Council’s double spark for rail link campaign

A LONG-RUNNING campaign to improve rail links between Bolton and Blackburn has received a double boost.

Electrification and the restoration of the “double track” railway between the towns are options being investigated by transport chiefs.

Bolton Council has also agreed to seek an alliance to improve rail links and protect existing ones.

The council will work with Lancashire councils — such as Blackburn with Darwen and Ribble Valley — to launch a campaign for the replacement of the single line between Bromley Cross , Darwen and Blackburn with a double track, which was removed in the 1970s.

Town hall chiefs also want to protect existing links to Lancashire and further north to Scotland.

Councillors unanimously voted yes to the plans at a full council meeting.

The motion was tabled Cllr Normal Critchley, who represents Bromley Cross.

He said it would “bring benefits to Bolton and open up access to East Lancashire and beyond”.

It was revealed at the meeting that Network Rail — which owns and operates the country’s rail infrastructure — was already looking at improvements.

Cllr David Chadwick, Bolton Council ’s Cabinet member for Highways and Transport, said upgrades could include either restoring the double track, installing “passing loops” — which would enable faster trains to overtake slower ones — or electrification of the line.

He said: “At the moment there is a capacity problem between Bolton and Blackburn.

“Having said that, Network Rail has started to evaluate how the rail network in East Lancashire can be improved and have already carried out some investigation work.”

Cllr Stuart Haslam, who represents Bradshaw , added: “Bolton should be the ideal main rail hub for not just Bolton, but also Bury with the coming of the new transport interchange — and also for the whole of Blackburn and North East Lancashire.

“That is another reason why the doubling of the Blackburn line is essential.”

Cllr Chadwick said loops or restoration of the double track could form part of the Northern Hub — a £322 million investment in the North’s rail infrastructure — in 2016.
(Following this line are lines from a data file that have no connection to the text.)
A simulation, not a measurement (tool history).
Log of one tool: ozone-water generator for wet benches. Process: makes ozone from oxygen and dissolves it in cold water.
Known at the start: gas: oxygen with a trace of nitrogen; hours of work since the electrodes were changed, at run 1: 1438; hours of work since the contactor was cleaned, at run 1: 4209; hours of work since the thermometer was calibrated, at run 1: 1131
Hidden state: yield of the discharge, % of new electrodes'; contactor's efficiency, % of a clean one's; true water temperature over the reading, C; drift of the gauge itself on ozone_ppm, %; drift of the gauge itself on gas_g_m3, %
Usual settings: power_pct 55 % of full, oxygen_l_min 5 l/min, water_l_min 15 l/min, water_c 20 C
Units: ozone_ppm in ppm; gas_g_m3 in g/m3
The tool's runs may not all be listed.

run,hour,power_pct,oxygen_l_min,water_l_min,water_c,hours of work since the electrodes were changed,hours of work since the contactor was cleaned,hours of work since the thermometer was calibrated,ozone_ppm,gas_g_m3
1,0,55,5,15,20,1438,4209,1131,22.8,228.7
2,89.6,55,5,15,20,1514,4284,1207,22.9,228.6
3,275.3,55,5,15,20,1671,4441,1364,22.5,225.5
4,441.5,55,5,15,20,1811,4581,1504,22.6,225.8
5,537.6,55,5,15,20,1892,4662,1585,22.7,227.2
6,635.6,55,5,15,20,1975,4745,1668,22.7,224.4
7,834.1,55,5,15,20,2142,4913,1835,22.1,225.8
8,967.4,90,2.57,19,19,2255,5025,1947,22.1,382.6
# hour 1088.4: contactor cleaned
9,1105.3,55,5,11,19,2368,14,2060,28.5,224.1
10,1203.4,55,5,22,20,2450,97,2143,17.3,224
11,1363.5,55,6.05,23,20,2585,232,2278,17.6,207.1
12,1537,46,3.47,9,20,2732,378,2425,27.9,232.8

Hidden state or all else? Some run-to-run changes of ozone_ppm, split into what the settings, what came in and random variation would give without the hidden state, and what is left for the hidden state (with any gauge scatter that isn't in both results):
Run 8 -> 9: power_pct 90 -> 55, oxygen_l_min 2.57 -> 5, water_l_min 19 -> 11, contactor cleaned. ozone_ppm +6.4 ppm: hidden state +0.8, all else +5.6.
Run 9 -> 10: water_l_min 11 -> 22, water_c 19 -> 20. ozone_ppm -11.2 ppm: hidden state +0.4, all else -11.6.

But if electrification was favoured, that could happen between 2018 and 2020.

Comments(5)

BWFC71 says...
10:24am Mon 3 Sep 12

Crying out loud any form of rail improvements should automatically include electrification - happens in every other country in Europe so why not in the UK or is it a case of doing it on the cheap and make the passengers pay for it more than 10 times over!!!

Hulton Park says...
4:15pm Mon 3 Sep 12

Bolton News, please remind your journalists: you mean "the Council will work with OTHER Lancashire councils" and the Council wants to protect exisiting links to THE REST OF Lancashire and beyond".

BWFC71 says...
10:14pm Mon 3 Sep 12

@ Hulton park, Bolton is in Greater Manchester, unfortunately, and not Lancashire - although we Boltonians persist, and rightly so, with being part of Lancashire but the sad truth is we are no longer in the county and haven't been for the last 38 years.

BWFC71 says...
10:16pm Mon 3 Sep 12

edit: pressed send too quickly!!!!

so, as such the reporters, for a change, are accurate to say what they have.

atlas123 says...
9:35am Tue 4 Sep 12

The argument is that Greater Manchester is an Administrative County only.

A friend of mine gives his address as

xx Abcdefgh Road
Aspull
Wigan
Occupied Territories of Old Lancashire.
WNX XXX

Causes me a smile everytime i see it!